Internet application services can be separated. Users should not be forced to purchase value-added services from the same party that provides access to the Internet. This separation is important to promote competition on a broad scale.
— Vinton G. Cerf, Vice President and Chief Internet Evangelist, Google
Rank: Web master
Wednesday July 30, 2008 7:25:54 AM
the thing that is missed in data rate specifications is whether the rate is continuous or peak. these kinds of ratings have to be considered on many types of equipment and i don't see any reason we should think the internet is any different.
if i buy 5 mbs service for browsing that is one thing: i only need a burst of data here and there, most of the time my connection is idle and others can make use of the channel. but if I want CONTINUOUS data flow that is a horse of another color. the obvious thing to do is to set a maximum transfer limit in frames per unit of time as well as the rate. for example, for browsing i might like a 5 mb/sec line with a limit of (e.g.) 5m packets in any 15 min period. I've been on for an hour this morning, browsing, and have needed to receive 4,636 packets so far. But I've been drinking coffee, reading the baseball scores and talking to the wife. My personal feeling is those needing CONTINUOUS rated data service will need to lease private connections; they will not be allowed on the community system cables.
Researcher
Tuesday July 29, 2008 5:33:24 PM
But that Bell split didn't last enough. It was proven that small companies can't make it by themselves, the investments needed are great as well as the worldwide competition.

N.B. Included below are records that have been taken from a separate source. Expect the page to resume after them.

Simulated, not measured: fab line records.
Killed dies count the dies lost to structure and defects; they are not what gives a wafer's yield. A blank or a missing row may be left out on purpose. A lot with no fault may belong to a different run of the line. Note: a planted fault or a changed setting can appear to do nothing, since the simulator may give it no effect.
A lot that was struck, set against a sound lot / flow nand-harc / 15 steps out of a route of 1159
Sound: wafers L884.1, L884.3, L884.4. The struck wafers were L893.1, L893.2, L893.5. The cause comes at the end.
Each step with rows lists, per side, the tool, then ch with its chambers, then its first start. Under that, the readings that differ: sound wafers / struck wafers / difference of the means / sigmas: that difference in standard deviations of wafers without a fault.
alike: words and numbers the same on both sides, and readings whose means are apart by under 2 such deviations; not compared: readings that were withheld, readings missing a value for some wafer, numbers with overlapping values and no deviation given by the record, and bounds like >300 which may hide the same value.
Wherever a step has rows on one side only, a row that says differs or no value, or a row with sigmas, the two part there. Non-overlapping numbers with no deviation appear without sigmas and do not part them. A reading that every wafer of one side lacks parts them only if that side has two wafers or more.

Not even a company with 52 million users can make it. Sprint/Nextel reported a loss of almost $30 billion and with no light at the end of the tunnel, but maybe WiMax overtakes the market at a surprising rate (and that's a very BIG maybe).
IQ Crew
Tuesday July 29, 2008 5:30:51 PM
Much as I hate the idea of paying more for more bandwidth, I certainly see the rationale here. However I suggest that the level of performance I pay for should be the minimum level, not a fixed capacity. If at a given moment there is more network available, why not use it? The specified access rate should apply only when the network is busy.
I'm probably the type of user who would 'shoot crap' by paying for a lower level of performance in the hope that, most of the time, I would actually receive the higher level. But this model would self-adjust quite nicely to demand, and those willing to pay more could have the higher level guaranteed.
Rank: Cave Painter
Tuesday July 29, 2008 5:05:07 PM
(reply to Mr. Roques)
Quite frankly, I don't know why the Cable TV company wants to be the phone company, nor do I understand why the phone company wants to light up my idiot box. Neither decision seems to go with the inherent capabilities of those types of companies. But they're certainly allowed to choose to do these things.
With that in mind, one political solution I've often heard suggested is the forced separation between transit and content. This solution assumes an inherent conflict of interest between being in the business of delivering video entertainment (Cable TV) and owning the very transit lines that would link people to competitors.
That forced breakup idea makes my Libertarian rash break out all over. It seems like a shift in the Bell Breakup magnitude. But my own experience tells me that we can't count on network operators to behave themselves when their loyalties are split between allowing users to access the content, services, and destinations that they want and locking them in to xtuple-play packages and "monetizing" their surfing behavior.
Robb Topolski
Researcher
Tuesday July 29, 2008 1:23:20 PM
I don't see any ISP following this business model. They are seeing how their revenues are diminishing because offering the access is not where the money is, but in the applications and services.
Just like baseball games, selling the ticket but then letting anyone sell food, drink, souvenirs and whatever they can come up with, would cut a huge chunk of their revenues.
Both solutions (bits or flow control) have some flaws, with bits: what will happen with retransmitted bits (because of congestion)? and with flow, it's very hard to guarantee certain amount, because no network is planned to handle the peak traffic.
IQ Crew
Tuesday July 29, 2008 12:37:20 PM
What would it take to get Comcast, Cox, the former Bells, to change their models? I know they tell us we're getting 1.5 down and .5 up or whatever, but how big a change is it technically and business-wise? Are the changes at the ISP level only? Or throughout the "plumbing?"
IQ Crew
Tuesday July 29, 2008 12:35:44 PM
I'm not too keen on the idea of buying a set amount of service because I never know ahead of time what I'm going to use. I prefer the model of the gas or electric service where I pay for what I actually use, and the company provides that detail every month. Right now, I have no idea how much bandwith I use, or will need. We do need a new model, but it needs to be transparent.